ACE Scholarship Mentor Milan Fredricks – In Her Own Words

Graphic Illustration by Milan Fredricks
Graphic Illustration by Milan Fredricks

Every year,students who are within 30 credits of their degree completion are invited to apply for the CUNY SPS ACE Scholarship. The scholarship provides full tuition until graduation. To be considered, students must maintain a minimum cumulative GPA of 3.0, enroll for a minimum of 6 credits, and demonstrate financial need. As part of their award requirements, ACE Scholars mentor newly-admitted undergraduate students and act as ambassadors for the school. To fulfill the duties of the scholarship each recipient writes an essay about their ACE experience. The Kiosk will be publishing these essays each Wednesday.

The first essay in this series is by Milan Fredricks. Milan is in the B.A. in Communication and Media program and is also Managing Editor of The Kiosk.

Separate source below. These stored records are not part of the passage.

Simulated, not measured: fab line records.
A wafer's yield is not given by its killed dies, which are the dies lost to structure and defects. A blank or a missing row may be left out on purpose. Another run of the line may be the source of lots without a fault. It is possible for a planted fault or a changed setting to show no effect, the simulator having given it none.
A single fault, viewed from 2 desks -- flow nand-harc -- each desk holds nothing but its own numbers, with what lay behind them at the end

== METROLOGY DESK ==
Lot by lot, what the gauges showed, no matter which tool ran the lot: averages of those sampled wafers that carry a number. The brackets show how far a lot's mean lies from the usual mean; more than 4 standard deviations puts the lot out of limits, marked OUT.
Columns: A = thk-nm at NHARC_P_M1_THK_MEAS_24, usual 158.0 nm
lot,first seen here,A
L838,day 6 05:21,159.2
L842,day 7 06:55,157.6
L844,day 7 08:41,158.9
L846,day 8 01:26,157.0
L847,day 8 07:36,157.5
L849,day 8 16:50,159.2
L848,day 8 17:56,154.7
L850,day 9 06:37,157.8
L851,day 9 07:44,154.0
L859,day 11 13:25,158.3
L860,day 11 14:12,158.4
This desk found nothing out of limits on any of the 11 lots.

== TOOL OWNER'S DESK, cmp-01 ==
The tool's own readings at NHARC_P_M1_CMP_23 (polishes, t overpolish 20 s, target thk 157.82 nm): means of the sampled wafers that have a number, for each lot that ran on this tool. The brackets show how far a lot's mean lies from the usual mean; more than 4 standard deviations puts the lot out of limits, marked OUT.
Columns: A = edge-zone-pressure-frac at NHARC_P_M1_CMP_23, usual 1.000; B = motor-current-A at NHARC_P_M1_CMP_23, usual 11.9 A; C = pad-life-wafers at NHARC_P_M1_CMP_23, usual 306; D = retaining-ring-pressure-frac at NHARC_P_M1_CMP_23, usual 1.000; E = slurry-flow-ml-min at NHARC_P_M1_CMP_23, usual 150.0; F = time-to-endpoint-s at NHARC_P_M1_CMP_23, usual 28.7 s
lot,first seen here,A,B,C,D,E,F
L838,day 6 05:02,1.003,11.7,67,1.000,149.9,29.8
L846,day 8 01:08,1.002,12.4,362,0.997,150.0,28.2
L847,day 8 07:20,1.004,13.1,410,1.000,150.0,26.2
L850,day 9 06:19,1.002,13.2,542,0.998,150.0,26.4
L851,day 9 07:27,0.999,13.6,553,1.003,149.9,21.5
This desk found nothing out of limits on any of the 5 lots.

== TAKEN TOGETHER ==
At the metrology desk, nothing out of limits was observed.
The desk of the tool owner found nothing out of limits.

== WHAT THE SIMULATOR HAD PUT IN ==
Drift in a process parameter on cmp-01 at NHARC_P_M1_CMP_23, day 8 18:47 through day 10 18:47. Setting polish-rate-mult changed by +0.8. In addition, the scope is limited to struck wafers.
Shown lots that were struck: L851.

Sometimes I ask myself how much more I can take before I break. Much has happened the Fall 2018 semester and more is on the horizon. One of the best things that have happened? Becoming an ACE Scholarship winner and mentor.

Guardian Angel

This was almost a missed opportunity, but, luckily, I had my guardian angel (she knows who she is!) who strongly encouraged me to apply. Words cannot fully express how opportune this scholarship was. For the first time, I felt relief on the strain of my budget, which included caring for my aging mother, along with those large tuition checks. But it wasn’t just about the money for me. Yes, it was important, but the service aspect of the award also appealed to me. My first semester at CUNY SPS, the fall of 2017, I was an ACE mentee and it was an eye-opening experience. I credit my involvement in the program to my early success at CUNY SPS. It set a foundation that some amazing opportunities built on. I welcome the chance to do the same for other students.

Time well spent

Being a mentor is fulfilling, but it also requires a commitment in time and energy. It meant making myself available to my mentees, learning how to straddle the line between doing too much and allowing my mentees to come to me when they needed me. As the Fall 2018 semester ended (with just a few weeks to go!) I hoped that I was able to make an impact, however small, on my mentees. I hope that I was present enough, and worry that maybe I wasn’t.

However, this experience has taught me that being a mentor is not about being perfect. Learning that has been very freeing for me. As someone who puts a lot of pressure on herself to be “the best.” I was humbled by my moments as a mentor. I learned so much about, and from, my mentees. Whatever my shortcomings in this role now, I know that I will learn from them and be better in the future.

Keeping commitments and taking chances

But back to my musing on how much more I can take. This semester has brought about incredible opportunities; the ACE Peer-Mentor program, CUNY SPS Student Association, CUNY USS (University Student Senate) and The Kiosk, as the managing editor. Just writing it all out is exhausting! Add two very tough courses and a family health crisis that emerged mid-semester to that list and I wonder how I’m still standing. Then I remember. It’s the commitment that I made to myself when I enrolled in CUNY SPS after nine years away from school. It’s the dream of pursuing my Master’s at Columbia University. It’s the amazing relationships and connections that I have cultivated at CUNY. These make it all worthwhile.

I know now what lies just ahead for me. I see it so clearly now; just beyond. So, I will take on as much as I can because I am made for great things. And anything worth having is worth working for. My future.